As expected, the Fed kept most policy structures on autopilot by further reducing the bond buying program now at $25 billion; this firmly keeps the October finish in sight and again rates were unmoved.
Language around rates also remind on autopilot; the delivery was slightly different in that unemployment was no longer referred to as ‘elevated’, however Chairperson Janet Yellen continues to emphasise her position on why monetary policy will remain at current levels.
‘A range of labour-market indicators suggests that there remains significant underutilisation of labour resources.’ This continues to highlight the Fed’s concern around weak wage growth and under employment and suggests that mid-2015 is still the most likely time to see a rate rise.
Interestingly, its preferred measure of inflation, which is the personal consumption expenditure price index, rose 1.8% year-on-year in May, and last night saw GDP well and truly outpacing expectations with a 4% rise. Increasing consumer confidence, consumer spending and enterprise investment have seen growth returning to Q4 2013 levels, and again illustrates that Q1 2014 was an abnormality.
This does raise questions about the current monetary path; growth of this kind will bring wage growth and more and more firms will expand headcount and look to attract talent. It will also bring inflation as durable goods saw the fastest pace of growth in five years. This breeds further optimism and the gains suggest that the Fed funds rate is likely to come under closer scrutiny in the coming months.

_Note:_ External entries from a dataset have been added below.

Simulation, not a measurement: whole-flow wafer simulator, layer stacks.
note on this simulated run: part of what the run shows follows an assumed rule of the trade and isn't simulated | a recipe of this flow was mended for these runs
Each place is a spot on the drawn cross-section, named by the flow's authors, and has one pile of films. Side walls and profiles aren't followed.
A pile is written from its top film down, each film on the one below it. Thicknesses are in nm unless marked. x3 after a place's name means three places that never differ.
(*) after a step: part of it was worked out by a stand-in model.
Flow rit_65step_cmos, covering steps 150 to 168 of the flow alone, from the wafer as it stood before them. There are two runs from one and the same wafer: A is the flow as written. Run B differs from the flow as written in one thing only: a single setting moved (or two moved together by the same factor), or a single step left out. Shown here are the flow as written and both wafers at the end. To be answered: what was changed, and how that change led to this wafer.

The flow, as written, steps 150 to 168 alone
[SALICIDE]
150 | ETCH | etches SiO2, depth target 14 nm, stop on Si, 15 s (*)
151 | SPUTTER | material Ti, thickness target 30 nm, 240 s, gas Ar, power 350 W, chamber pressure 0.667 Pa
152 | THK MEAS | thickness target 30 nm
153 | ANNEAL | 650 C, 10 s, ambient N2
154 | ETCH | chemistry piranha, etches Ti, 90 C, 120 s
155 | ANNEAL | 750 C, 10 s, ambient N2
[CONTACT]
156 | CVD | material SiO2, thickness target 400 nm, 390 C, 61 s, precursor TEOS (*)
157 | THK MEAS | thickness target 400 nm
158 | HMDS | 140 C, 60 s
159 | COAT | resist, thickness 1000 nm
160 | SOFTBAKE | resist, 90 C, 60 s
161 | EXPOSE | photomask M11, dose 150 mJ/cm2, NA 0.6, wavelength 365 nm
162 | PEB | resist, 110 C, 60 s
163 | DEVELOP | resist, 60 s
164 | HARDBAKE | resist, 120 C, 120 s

However, the USD has risen 13 of the past 15 trading days; bonds have also experienced a strong run along with equities, and the fact no major news was released gave the market a chance to release the valve, and saw a ‘sell the fact event’, seeing the most US instruments lower.
Ahead of the Australian open
Today is the end of an interesting month for the Australian market; in the past 15 trading days, 12 have been positive prints and one of the three down days was a fall of 0.1 of a point - showing July has been quite a bullish month and is now at the highest level since May 30 2008. With managers keen to finish the month off, I would expect some jostling come the end of the day’s trade.
We are calling the ASX 200 up five points to 5627, but again the moves are likely to be inconsistent to the trend as end of month trading takes over. The spot iron ore price was once again higher, and could see the broader market moving higher still, however overnight London-listed miners took a solid hit that may be the lead for today’s trade.